By Harsh Mander
The picturesque mountain state of Uttarakhand is today smoldering with hate and fear. Reversing its centuries-old tradition of religious harmony, the state is rapidly emerging instead as one of the frontier battlegrounds in the Hindutva struggle for transforming pluralist India into a land only for its Hindu residents.
On February 8, the city administrators of Haldwani, buoyed by a large police force and around a hundred municipal workers, marched with bulldozers to demolish a 20-year-old mosque and madrasa. This sparked public rage as people threw stones at the police and municipal workers, and a group even set fire to a police station. The police responded with “shoot at sight” orders, leaving in its trail at least six people dead and many more seriously injured.
Less than a week later, I joined a fact-finding team of members of the Karwan-e-Mohabbat and the Association for Protection of Civil Rights. From the Karwan-e-Mohabbat were Navsharan Singh, Ashok Sharma, Zahid Qadri, Kumar Nikhil and I. From the Association for Protection of Civil Rights were Nadim Khan and Mohd Mobashir.

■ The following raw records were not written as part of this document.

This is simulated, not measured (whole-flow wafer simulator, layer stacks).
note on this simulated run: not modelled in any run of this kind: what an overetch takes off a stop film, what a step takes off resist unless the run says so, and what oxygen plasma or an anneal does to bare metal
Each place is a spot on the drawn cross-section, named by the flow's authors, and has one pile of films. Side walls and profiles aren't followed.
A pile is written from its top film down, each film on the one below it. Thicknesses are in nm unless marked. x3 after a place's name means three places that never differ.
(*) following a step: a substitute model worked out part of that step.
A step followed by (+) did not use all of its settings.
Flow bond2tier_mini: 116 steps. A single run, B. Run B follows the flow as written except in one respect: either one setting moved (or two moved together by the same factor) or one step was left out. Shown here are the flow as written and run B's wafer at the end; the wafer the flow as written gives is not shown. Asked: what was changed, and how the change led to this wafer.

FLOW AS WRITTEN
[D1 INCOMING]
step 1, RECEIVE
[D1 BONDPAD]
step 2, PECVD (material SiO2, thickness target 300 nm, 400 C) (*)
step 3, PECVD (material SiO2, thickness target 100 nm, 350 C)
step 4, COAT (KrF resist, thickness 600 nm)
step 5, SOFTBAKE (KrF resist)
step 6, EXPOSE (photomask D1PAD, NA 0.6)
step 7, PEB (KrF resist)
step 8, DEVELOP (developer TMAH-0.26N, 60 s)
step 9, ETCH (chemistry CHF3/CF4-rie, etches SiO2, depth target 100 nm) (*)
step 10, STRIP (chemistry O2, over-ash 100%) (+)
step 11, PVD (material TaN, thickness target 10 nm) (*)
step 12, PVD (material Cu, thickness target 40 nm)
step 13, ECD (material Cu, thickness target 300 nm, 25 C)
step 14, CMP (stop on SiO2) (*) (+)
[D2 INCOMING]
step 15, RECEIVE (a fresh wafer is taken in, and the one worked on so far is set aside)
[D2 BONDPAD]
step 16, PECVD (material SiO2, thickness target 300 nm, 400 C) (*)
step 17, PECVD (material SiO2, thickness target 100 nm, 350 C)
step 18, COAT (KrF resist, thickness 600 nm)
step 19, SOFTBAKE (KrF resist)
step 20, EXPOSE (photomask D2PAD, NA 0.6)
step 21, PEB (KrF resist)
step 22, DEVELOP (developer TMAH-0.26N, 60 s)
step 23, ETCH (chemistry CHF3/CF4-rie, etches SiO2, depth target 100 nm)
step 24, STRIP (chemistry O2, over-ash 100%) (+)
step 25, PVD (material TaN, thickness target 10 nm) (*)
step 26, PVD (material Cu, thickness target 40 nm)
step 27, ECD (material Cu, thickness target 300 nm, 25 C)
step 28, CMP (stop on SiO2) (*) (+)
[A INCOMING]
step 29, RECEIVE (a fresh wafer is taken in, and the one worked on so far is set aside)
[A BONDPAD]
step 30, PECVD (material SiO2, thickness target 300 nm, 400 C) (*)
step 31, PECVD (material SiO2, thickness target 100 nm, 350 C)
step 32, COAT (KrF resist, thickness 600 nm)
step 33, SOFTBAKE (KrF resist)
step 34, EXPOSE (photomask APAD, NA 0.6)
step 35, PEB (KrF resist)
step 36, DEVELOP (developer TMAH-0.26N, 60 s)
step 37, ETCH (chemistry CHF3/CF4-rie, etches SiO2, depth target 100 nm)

We found the city still tense and its social fabric torn. Haldwani is the second-most populous city in Uttarakhand. The old city that abuts a military cantonment mostly has a majority of Muslim residents. The newer portions of the city grew later with Hindu residents migrating to it from the hills and other parts of India.
Before the February 8 clash, the city had never endured communal clashes. Even the violence of February 8 was not a clash between the Muslim and Hindu residents of the city. It was an ugly street battle that broke out between the state administration and a section of Muslim residents enraged by the peremptory and what they regarded as unjust demolition of a mosque and madrasa.